A Sense of History and National Identity in Gideon Lasco’s ‘The Philippines is Not a Small Country’

Lé Baltar
5 min readOct 17, 2022

Only with a proper sense of history” can we truly understand and address the systemic ills, whether grand or quotidian, that continue to plague our country today. This is what Gideon Lasco attempts to tell us in his essay collection The Philippines is Not a Small Country, an intersectional and interdisciplinary examination of our identity as a nation, no matter how elusive it may seem.

Published by Bughaw — an imprint of Ateneo de Manila University Press — in 2020, Lasco’s corpus of work reflects his bold, well-considered takes on several issues drawn from his field experiences and personal encounters as a physician, anthropologist, writer, mountaineer, and traveler.

While a bulk of the essays, divided into seven palatable parts, are derived from the author’s weekly commentaries in the Philippine Daily Inquirer, Lasco manages to offer fresh, worthy insights around these essays, steering us to a larger narrative of what it means to be Filipino, with a gnawing awareness that there is no one absolute answer.

Diverse perspectives

In the first chapter, “Country,” Lasco attempts to deconstruct the Philippines (and our views of the country in the course of this deconstruction) by exploring its vastness and the beauty that comes with it. Such deconstruction is aptly represented by the titular essay itself, refuting our perceptions of the supposed smallness of the Philippines.

This part is engaging and unhypocritical because, as journalist Lourd de Veyra puts it best, the author “knows whereof he speaks” — which one might consider as a point of privilege and rightly so — but Lasco consistently remains grounded as he shatters the notion that everything he conveys is of intellectual and imaginative matters alone.

“Nation” takes the premise of the first chapter a step further, problematizing the country’s seemingly endless hurdles to achieving nationhood and insisting on the value of empathy that Filipinos must possess to become a fully realized nation, however nebulous it may seem.

Lasco talks about the Pinoy concepts of pagkakanya-kanya, walang kamag-anak, and teleserye. One section is dedicated to his youth as a fan of the local sports team Ginebra. But while his anecdotes are often funny and engaging, he never fails to thread these accounts into a unifying message that speaks in a Rizalian tone. The author allows us to realize that these too-familiar concepts are always born out of politics, whether or not we admit it.

The third chapter, “Culture,” is a closer and more intimate gaze at the author’s heart as an anthropologist. This is where Lasco becomes more accessible while remaining articulate and committed to his points. He argues that our bodies and senses are social constructs with which we view the world, so he lets us (re)experience these senses in every sense of the word.

Lasco taps into the richness and complexities of Filipino customs and how it relates to having a more profound sensibility toward our own country and identity. He explores the topics that commonly exist in the Filipino psyche like tagay, pantawid-gutom, pasalubong, pabaon, utang na loob, and bawal umihi dito, then shifting into more serious ones like the Filipinos’ internalized racism and colorism.

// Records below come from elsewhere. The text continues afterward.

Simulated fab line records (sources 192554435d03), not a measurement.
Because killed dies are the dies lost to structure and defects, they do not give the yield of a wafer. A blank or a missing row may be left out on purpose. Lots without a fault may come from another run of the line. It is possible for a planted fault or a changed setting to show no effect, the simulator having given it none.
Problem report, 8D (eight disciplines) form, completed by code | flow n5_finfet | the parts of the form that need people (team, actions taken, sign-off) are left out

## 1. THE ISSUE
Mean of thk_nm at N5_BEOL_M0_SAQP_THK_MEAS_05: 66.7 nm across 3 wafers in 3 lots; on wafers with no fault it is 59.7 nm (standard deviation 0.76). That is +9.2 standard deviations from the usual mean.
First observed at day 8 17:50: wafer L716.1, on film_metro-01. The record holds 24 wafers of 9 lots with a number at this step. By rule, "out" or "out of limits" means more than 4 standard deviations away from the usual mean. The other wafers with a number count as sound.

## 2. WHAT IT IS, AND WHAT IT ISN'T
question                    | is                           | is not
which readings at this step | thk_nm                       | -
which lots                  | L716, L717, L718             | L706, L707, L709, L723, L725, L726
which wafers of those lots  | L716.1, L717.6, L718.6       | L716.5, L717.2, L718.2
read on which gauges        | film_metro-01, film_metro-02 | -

In “People,” the Palanca-winning essayist further ponders on the diversity of the Filipinos, underscoring the “othering” that exists in our homeland. This part is about our humanity above anything else.

Lasco, free from any pretense of having a moral high ground, makes us confront our prejudices and flaws as human beings to foster a deeper understanding of our fellow Filipinos, particularly the likes of the tambay, the kasambahay, the drug user, and the street vendor. However, as the author suggests, this acknowledgment of ourselves will only be possible if we develop a sense of (local) history.

In “Technology” and “Modernity,” Lasco reflects on the pros and cons of contemporary developments in Filipino society. The author touches on the performativity in our obsessive culture of capturing experiences through our cameras rather than precisely experiencing them — how we present ourselves, whether wittingly or unwittingly, before a virtual audience.

Lasco also contemplates the adverse changes that we continue to grapple with within the face of technological progress: how the Philippines became a “mall country,” how we lost the “art of bedtime storytelling,” or how we became accustomed to reducing deaths to mere numbers.

The last chapter, “World,” harbors broad and broadened views of our place in the world, with the author’s keen consideration not to put the “global” and the “local” against each other. What makes this part a worthy reading experience is a knowledge that Lasco didn’t get his ideas out of thin air, recognizing that his travels around the world largely contribute to his essays’ meaning-making.

Lasco tells us that our connectedness with other countries, which unfortunately continues to be eroded over time, “should not only place us at the heart of the world; it should also give us a heart for the world: an empathy for the struggles and sufferings taking place beyond our shores.”

A sense of history

In the book’s entirety, Lasco claims no single answer toward achieving nationhood but hints at one: a sense of history.

In one essay, Lasco states: “Local histories can liberate us from the grand historical narratives that engender feelings of exclusion, which populists then use to further divide our nation.”

In “Memory as resistance,” Lasco asserts the weight of collective memory on our nation-in-the-making. He reminds us, minus the preachiness, that our natural tendency to forget the past allows impunity and permits the likes of the Marcoses and their cronies to remain in power. But through collective remembering and retelling of our history, we can remedy this detrimental amnesia, as the author imparts.

The book attempts to convey that by recognizing the oppression that we have long endured and seeing our history with a renewed sense of appreciation, we begin to grasp a deep-rooted and critical understanding of what to make of our ever-elusive national identity.

As Lasco articulates in his final essay: “Regardless of one’s peregrinations, however, one lesson is clear: only with a proper sense of history can a nation move from the tragedies of its past and pursue a better future.”

The Philippines is Not a Small Country is beyond a culmination of Lasco’s personal experiences and ruminations from the different disciplines he continues to partake in, but an encompassing premise and a hopeful promise about our nation beyond what we imagine.

We need more writing doctors, anthropologists, and travelers like Gideon Lasco.

This review first appeared in Vox Populi PH.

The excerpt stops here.